This section details the thought process behind developing this project and the steps taken to achieve the desired outcome.
- Data Exploration: The project began by extracting information from an input file containing 2479 URLs. Analyzing the file extensions revealed a predominance of
.com
,.net
,.org
,.uk
, and.de
extensions.This suggested a focus on extracting addresses from websites likely located in the US, UK, and Germany.
- Address Format Analysis: Further analysis concentrated on address formats in these countries, particularly the US and UK. Identifiable patterns within these formats led to the development of regular expressions for extracting street addresses and zip codes.
- Website Analysis: I analyzed as many websites as I could, and my conclusions were that the majority of addresses are presented on the website in a pretty standard way, and of course some websites don't work or don't have valid addresses.
Based on the analysis, I decided to go for the regex approach, confident that I could get a good result with this approach.
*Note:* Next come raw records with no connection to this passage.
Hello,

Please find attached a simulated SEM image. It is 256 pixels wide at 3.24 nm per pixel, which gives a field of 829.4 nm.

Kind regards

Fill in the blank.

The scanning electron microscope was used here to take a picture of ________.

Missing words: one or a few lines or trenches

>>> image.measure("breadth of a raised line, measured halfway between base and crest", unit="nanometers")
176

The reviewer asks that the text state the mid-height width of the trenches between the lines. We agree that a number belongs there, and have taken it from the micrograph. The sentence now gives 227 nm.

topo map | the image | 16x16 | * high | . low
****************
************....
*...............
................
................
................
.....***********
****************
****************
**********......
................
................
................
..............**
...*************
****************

By taking a random website, the most likely address found is one from the US, then from the UK, then from Germany, and so on and so forth. I decided to make four regex patterns:
- Street addresses matches strings that contain a number, a street name, and a street type (e.g., 503 Maurice Street).
- US zip codes matches strings that contain a state name or abbreviation, a 5-digit number (e.g., NC 28112).
- UK zip codes matches strings that contain a pattern with one or two letters, followed by one or two digits, and optionally another letter, a mandatory space, or a single digit followed by two letters. (e.g., SW9 0FQ)
- Regular zip codes (for broader coverage) matches strings that contain groups of 5 digits (e.g., 28112).
After some testing and deliberation, I decided the best approach is to search the content of the website by routes:
- Street Route: Prioritize searching for street addresses.
- Zip Code Route (Prioritized Order):
- Search for US zip codes (higher likelihood and lower false positive risk).
- Search for UK zip codes.
- Search for regular zip codes (as a last resort due to lower reliability).
I did some tests to refine the regex patterns and was pretty happy with the results, but...
How do I transform these strings from websites into the address format that I want, and how do I know if the address found is actually a valid address?
After some research, documentation, and testing, I chose Geopy. I was really happy and kind of impressed with the efficacy of geopy.
However, limitations of Geopy were identified, such as:
- Reduced accuracy for street-only or simple zip code queries.
- Performance limitations due to inherent processing overhead.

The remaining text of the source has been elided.